As it turns out, Australia has some of the world’s most valuable music fans. Well, some of the most valuable in terms of how much cold hard $$$$ we actually spend on the music we listen to.
In April this year, The International Federation of the Phonographic Industry (IFPI) released the 2015 version of its ‘Recording Industry in Numbers’ report, and now Music Business Worldwide have crunched the numbers to figure out which countries have the most (and least) monetarily valuable music fans.

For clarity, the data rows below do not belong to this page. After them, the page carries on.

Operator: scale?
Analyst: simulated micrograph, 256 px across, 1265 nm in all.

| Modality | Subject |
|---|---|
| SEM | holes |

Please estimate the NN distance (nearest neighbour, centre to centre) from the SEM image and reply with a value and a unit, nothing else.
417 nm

According to Music Business Worldwide‘s calculations, Australia sits sixth on the list of countries who spent the most money per capita on music in 2014. Norway sits at number one, but Australia is in front of the US, Austria and Switzerland.
Here’s the full top 10 in US dollars:
10 Highest Per Capita Spend On Music In 2014 (Via Music Business Worldwide)
1. Norway: USD$23.58 per person
2. UK: $20.81
3. Japan: $20.64
4. Sweden: $19.75
5. Germany: $17.42
6. Australia: $16.26
7. USA: $15.36
8. Austria: $13.56
9. Switzerland: $13.39
10. France: $12.76
The 10 countries with the lowest per capita spend on music is topped by China, which despite its 1.357 billion-strong population has been named the worst music market in the world, with only USD $105.2 million generated by its music market in 2014.
Here’s the full bottom 10 in US dollars:
10 Lowest Per Capita Spend On Music In 2014 (Via Music Business Worldwide)
1. China: USD$0.07 per person
2. India: $0.08
3. Mexico: $1.07
4. Brazil: $1.23
5. Spain: $3.87
6. Italy: $3.93
7. South Korea: $5.29
8. Canada: $9.74
9. Belgium: $9.93
10. Netherlands: $12.19
In the past, the ‘big three’ music markets have been seen to be the US, Japan and the UK, but according to IFPI’s numbers, Germany has taken over from the UK.
USD$8.9 billion was generated between the US, Japan and Germany last year, with the US contributing a hefty USD$4.9 billion to that total.
So while Australia is far from becoming part of the ‘big three’, its per capita spend on music looks to be in good shape when compared to that of other countries. Recent studies have also confirmed that Australia’s live music scene is making kick-ass contributions to the economy.
So until next year’s results, cheers to you, Australia.